A glorious day in Arusha today. On the way
to the CASEC offices we passed a wide expanse of lush green bush, leading up
onto a forest covered hill. Randomly there were two wicker chairs sitting there
with a small wicker table between them. Almost as if they were ready for us to
sit down and watch a reality TV show with a difference.
I spent last night catching up with African
Initiatives’ ex Volunteer Jill who came out to Tanzania in January to volunteer
for 6 months. She now has a job with PWC, one of our partners who, she tells us
have just received a grant from Oxfam to help build the capacity of school
councils to demand their rights. Schools proved to be a theme today as I
trained CASEC staff and volunteers in School Partnerships, or links. In the UK
a lot of my work is around supporting these between schools in the south west
of England and the rest of the world. Because of our work in Africa I often get
asked whether we can facilitate links with Ghana and Tanzania, and, according
to the Head Mistresss of Sombetini Secondary School yesterday, schools here
want to expose their students to the ideas and friendship of another country
just as much as our own.
In the CASEC offices, above the door as you
leave to climb up the wide steps and see the large, freshly cut lawn, you see a
portrait of Julius Nyerere, the first President of Tanzania with the title Baba wa Taifa underneath it – Father of
the Nation. The jury may be out elsewhere on Nyerere’s socialist policies, but
within Tanzania he remains defiantly popular. 7 people have asked me whether I
know of him, and when I say I have, I receive satisfied nods as if I have
passed a test. He was called Muralimu, the
teacher and it was he who said (I may be paraphrasing) “Take all the money you
give in aid to Tanzania and spend it teaching your children about the causes
and effects of poverty”.
School partnerships do this on both sides –
the developing world does not hold copyright on poverty. It exists everywhere.

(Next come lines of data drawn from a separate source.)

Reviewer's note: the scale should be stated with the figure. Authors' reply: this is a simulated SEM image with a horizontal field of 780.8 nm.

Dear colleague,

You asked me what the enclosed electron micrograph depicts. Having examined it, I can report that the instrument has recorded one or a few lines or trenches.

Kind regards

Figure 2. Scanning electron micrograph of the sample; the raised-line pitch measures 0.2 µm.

Partnerships allow children to see this, to realise that there are challenges
everywhere, to see that they are not alone. Young people who may never have
come into contact with different cultures suddenly have a ‘way in’ that means
something to them; they have a context to share. Teachers have the opportunity
to explore new methodologies, new ways of working and expand their own horizons.
Today we talked about how every partnership
has to be equity-based. This is harder than you may think. The way of the world
is that one school will be wealthier than the other. However It is the
materialism within us, and our society, which couples wealth to money. There
are far more important things that Tanzanian schools have to give – a beautiful
environment with the animals which every kid (and adult) dreams about seeing;
young people who are eloquent and passionate; a notion of ‘family’ which goes
far beyond 2.4 children and TV dinners and an innate knowledge that we are here
on this earth to help each other, learn from each other and make it a better
place. But today I realised the most important thing that Tanzanian schools have
to give, as stated simply by Pendo, one of the staff "perhaps the UK school needs friendship.”